US stocks trade mixed while Facebook parent Meta leads rally in tech sector
- US stocks were mixed at the open Thursday, while the Nasdaq surged 2%.
- Facebook parent Meta jumped on cost-cutting measures and a share buyback.
US stocks were mixed at the open Thursday, while the Nasdaq Composite added to strong gains a day earlier led by Mark Zuckerberg's Meta.
Tech stocks rallied, with Meta up 20% on news of cost cutting measures after a $13.7 billion loss on investments in its Reality Labs project. The company plans to significantly reduce spending and increased a stock buyback plan by $40 billion.
Meanwhile, Federal Reserve raised benchmark interest rates by 25 basis points on Wednesday, which met expectations. Chairman Jerome Powell also gave investors some reason to be optimistic by asserting "that the disinflationary process has started."
But he also cautioned that rates would remain "restrictive" in order to properly tame price pressures, and added that assuming victory in the inflation fight would indeed be "premature." The latest rate hike brings the fed funds rate to a target of 4.5%-4.75%.
Here's where US indexes stood at the 9:30 a.m. opening bell on Thursday:
- S&P 500: 4,157.32, up 0.93%
- Dow Jones Industrial Average: 33,992.30, down 0.30% (100.66 points)
- Nasdaq Composite: 12,054.30, up 2.01%
Here's what else is going on:
- The European Central Bank raised rates by 50 basis points, marking a fifth-straight increase.
- Tesla's holdings of bitcoin sank nearly $2 billion in 2022.
- Meta CEO Mark Zuckerberg has added $11.6 billion to his personal wealth in the last year.

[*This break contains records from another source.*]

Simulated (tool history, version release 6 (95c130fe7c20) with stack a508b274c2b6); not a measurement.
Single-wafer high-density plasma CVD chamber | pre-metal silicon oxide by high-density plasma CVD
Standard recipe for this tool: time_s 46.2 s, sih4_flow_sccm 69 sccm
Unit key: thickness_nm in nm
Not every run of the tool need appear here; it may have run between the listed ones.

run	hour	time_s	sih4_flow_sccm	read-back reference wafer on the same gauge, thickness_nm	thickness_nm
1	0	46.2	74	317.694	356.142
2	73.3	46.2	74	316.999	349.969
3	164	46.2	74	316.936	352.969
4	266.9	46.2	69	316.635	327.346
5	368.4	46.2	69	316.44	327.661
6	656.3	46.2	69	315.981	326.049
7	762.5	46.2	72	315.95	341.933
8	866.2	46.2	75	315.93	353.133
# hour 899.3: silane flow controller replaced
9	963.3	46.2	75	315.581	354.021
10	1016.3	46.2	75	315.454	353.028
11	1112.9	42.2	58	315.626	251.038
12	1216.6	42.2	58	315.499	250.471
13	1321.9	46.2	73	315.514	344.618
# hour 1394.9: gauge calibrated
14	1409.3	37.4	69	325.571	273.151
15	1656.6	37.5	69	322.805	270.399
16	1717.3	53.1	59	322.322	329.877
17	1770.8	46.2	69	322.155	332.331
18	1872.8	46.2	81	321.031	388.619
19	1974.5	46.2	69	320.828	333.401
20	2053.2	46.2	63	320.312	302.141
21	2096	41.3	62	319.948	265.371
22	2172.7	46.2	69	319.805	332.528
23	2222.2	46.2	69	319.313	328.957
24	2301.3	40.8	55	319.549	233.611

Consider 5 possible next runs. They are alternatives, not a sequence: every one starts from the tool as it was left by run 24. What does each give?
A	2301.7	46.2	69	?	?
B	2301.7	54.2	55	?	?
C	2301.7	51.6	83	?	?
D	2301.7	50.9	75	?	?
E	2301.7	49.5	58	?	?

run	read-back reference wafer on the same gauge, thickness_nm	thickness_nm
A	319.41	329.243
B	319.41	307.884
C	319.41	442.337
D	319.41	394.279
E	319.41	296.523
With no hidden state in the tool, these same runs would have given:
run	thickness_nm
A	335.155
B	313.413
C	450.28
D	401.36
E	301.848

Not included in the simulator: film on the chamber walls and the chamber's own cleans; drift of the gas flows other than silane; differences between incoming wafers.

In commodities, bonds, and crypto:
- Oil prices fell, with West Texas Intermediate down 0.42% to $76.08 a barrel. Brent crude, the international benchmark, declined 0.16% to $82.71 a barrel.
- Gold pulled back 0.20% to $1,946.55 per ounce.
- The 10-year yield fell 4 basis points to 3.362%.
- Bitcoin added 0.37% to $23,896.32.